Question

There are $10$ points in a plane, out of these $6$ are collinear. If $N$ is the number of triangles formed by joining these points, then
A. $N > 190$
B. $N \leqslant 100$
C. $100 < N \leqslant 140$
D. $140 \leqslant N \leqslant 190$

Answer 1

Hint:In order to find the number of triangles that can be formed according to the situation given above, we need to know some important information about collinear points, that collinear points are the points that are situated in a straight line, and we know that points in a straight line cannot form a triangle.

Formula used:
$^n{C_r} = \dfrac{{n!}}{{r!\left( {n - r} \right)!}}$

Complete step by step answer:
We are given a situation that there are $10$ points in a plane, out of them $6$ are collinear. N number of triangles is formed by joining these points. Since, we know a triangle is a polygon of three sides, so out of ten points, we need three points to form a triangle and the number of ways of selecting the three points from the $10$ points to form a triangle, in a plane can be done by combination, numerically written as:
$^{10}{C_3}$ ……………..(1)
Now, it's given that out of $10$ points $6$ are collinear. Collinear means that the lines are in a single straight line, that means points in a straight line can never form a triangle.
So, the number of ways of selecting the three points from $6$ points that are collinear are:
$^6{C_3}$ ……………..(2)

So, in equation 1, we obtained the total number of ways in which we can form a triangle, and in equation 2 we got the number of ways in which we cannot form a triangle as they are collinear. So, the remaining number of ways in which the triangles can be formed is:
$^{10}{C_3}{ - ^6}{C_3}$ ……(3)
From the combination formula, we know that $^n{C_r} = \dfrac{{n!}}{{r!\left( {n - r} \right)!}}$.
Substituting this in equation 3, we get:
$^{10}{C_3}{ - ^6}{C_3} \\
\Rightarrow \dfrac{{10!}}{{3!\left( {10 - 3} \right)!}} - \dfrac{{6!}}{{3!\left( {6 - 3} \right)!}} \\ $
Solving the equation:
$ \Rightarrow \dfrac{{10!}}{{3!7!}} - \dfrac{{6!}}{{3!3!}}$
Expanding the factorial:
$ \Rightarrow \dfrac{{10 \times 9 \times 8 \times 7!}}{{3!7!}} - \dfrac{{6 \times 5 \times 4 \times 3!}}{{3!3!}}$
Cancelling the similar values:
\[ \Rightarrow \dfrac{{10 \times 9 \times 8}}{{3 \times 2 \times 1}} - \dfrac{{6 \times 5 \times 4}}{{3 \times 2 \times 1}}\]
\[ \Rightarrow 120 - 20\]
\[ \Rightarrow 100\]
Therefore, $^{10}{C_3}{ - ^6}{C_3} = 100$
Since, there was N number of triangles that can be formed, so by this $N = 100$. This value is fulfilled by Option 2, that is $N \leqslant 100$.

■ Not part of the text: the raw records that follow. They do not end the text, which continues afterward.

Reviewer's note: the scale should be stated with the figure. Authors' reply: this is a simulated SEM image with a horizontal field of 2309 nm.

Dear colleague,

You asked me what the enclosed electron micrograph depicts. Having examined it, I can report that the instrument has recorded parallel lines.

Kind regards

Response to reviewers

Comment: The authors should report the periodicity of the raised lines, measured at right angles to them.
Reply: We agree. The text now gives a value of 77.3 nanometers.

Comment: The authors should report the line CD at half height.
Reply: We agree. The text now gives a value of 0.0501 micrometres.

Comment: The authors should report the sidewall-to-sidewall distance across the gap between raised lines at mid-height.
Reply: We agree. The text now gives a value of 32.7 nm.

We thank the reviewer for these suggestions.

Hence, option B is correct.

Note:Combination is a way of defining the maximum number of possible ways of selecting an object at random, when the order is not important. We used $N \leqslant 100$ instead of $100 < N \leqslant 140$ as both of them had $100$ in it, because we obtained a result $N = 100$, and in $100 < N \leqslant 140$ , $100$ is not included or $N \ne 100$, that’s why the other option is used in which $N = 100{\text{ or N < 100}}$.